Skip to main content

How the Workflows Work

ERL (Extract, Redact, Load)

The Agent software that is installed into your own infrastructure carries out creating "safe" datasets that can be fed somewhere via its "Data Feeds" feature, and can generate data samples for a variety of use cases (including for development/testing). The "Digital Twin" data feed supports syncing data to a twin database via delta updates using a pure SQL-based approach.

When the workflow is executed (via its schedule or via the Redactics CLI), data for the specified time period and specified range of tables is extracted from the source. No source database modifications are required, and this extraction utilizes the native dumping technology provided by the database vendor (e.g. PostgreSQL's pgdump) meaning it is designed to work with tables of any size without having to worry about memory management - the footprint is minimal. The workflow defaults to 5 threads, meaning at any given time there will be 5 simultaneous table dumps occurring.
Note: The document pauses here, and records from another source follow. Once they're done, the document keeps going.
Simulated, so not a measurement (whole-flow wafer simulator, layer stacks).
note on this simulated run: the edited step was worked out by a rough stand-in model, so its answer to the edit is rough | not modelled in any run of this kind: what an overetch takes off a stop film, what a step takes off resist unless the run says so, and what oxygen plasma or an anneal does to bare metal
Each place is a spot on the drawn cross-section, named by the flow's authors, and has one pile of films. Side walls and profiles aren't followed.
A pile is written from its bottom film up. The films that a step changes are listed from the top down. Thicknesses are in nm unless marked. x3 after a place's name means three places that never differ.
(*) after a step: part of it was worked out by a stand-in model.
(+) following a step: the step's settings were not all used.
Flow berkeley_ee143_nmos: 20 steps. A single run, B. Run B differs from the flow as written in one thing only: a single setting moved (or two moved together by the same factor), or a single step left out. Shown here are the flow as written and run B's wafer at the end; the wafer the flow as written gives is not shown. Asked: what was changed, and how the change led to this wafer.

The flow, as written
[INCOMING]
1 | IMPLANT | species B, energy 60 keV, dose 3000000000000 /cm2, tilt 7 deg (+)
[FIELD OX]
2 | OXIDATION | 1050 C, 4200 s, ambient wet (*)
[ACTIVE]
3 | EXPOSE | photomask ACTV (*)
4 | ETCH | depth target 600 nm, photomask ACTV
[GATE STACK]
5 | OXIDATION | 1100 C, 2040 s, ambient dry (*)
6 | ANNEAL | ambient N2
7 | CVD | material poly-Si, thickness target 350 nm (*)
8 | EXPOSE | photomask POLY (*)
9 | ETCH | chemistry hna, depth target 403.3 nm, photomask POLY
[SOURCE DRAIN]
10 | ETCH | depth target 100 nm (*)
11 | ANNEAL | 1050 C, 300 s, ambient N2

The extraction data is saved to a temporary disk used by the Redactics Agent. It is then injected into Redactics' internal database which is used for managing the delta updates and data privacy features. From there, if you've configured a data feed it will kick in to deliever the data wherever it needs to go. The Digital Twin data feed will ensure that data gets loaded directly into this target database.

Network access to these data sources is required, and the credentials to these databases are not passed on to the Redactics API. Your data likewise does not leave your infrastructure.

You can think of Redactics as a filter for your data, a filter that translates your data into safe data that can be shared to all of your stakeholders. This workflow is used for this very purpose.

Database Migration Mocking

This workflow effectively clones your production database, with optional table exclusions. With this clone, you now have a database that is safe for doing a dry run of your database migrations. This workflow can be integrated with your CI/CD systems so that whenever you have a migration that you'd like to test with your actual production data, you can do so with a fully automated approach within your CI/CD platform.

A sample Helm hook and bash script are provided which do the work of the database cloning. With your Helm chart you can ensure that when you wish to do this migration dry-run this hook runs in advance of your normal migrations, and when your migrations run with a simple environment variable you can ensure that your migrations happen against your database clone rather than your primary database. Then, when your migration is successful, you can unset this option and run your migrations normally.

This workflow also uses the native dump/restore technology of your database vendor for its cloning. No database privacy protections are supported as a part of this workflow, so you'll need to ensure that your users do not have access to this database clone, and there is really no reason for anybody to require this access. Whatever systems you use for capturing logs can also be used with your migrations running against your database clone.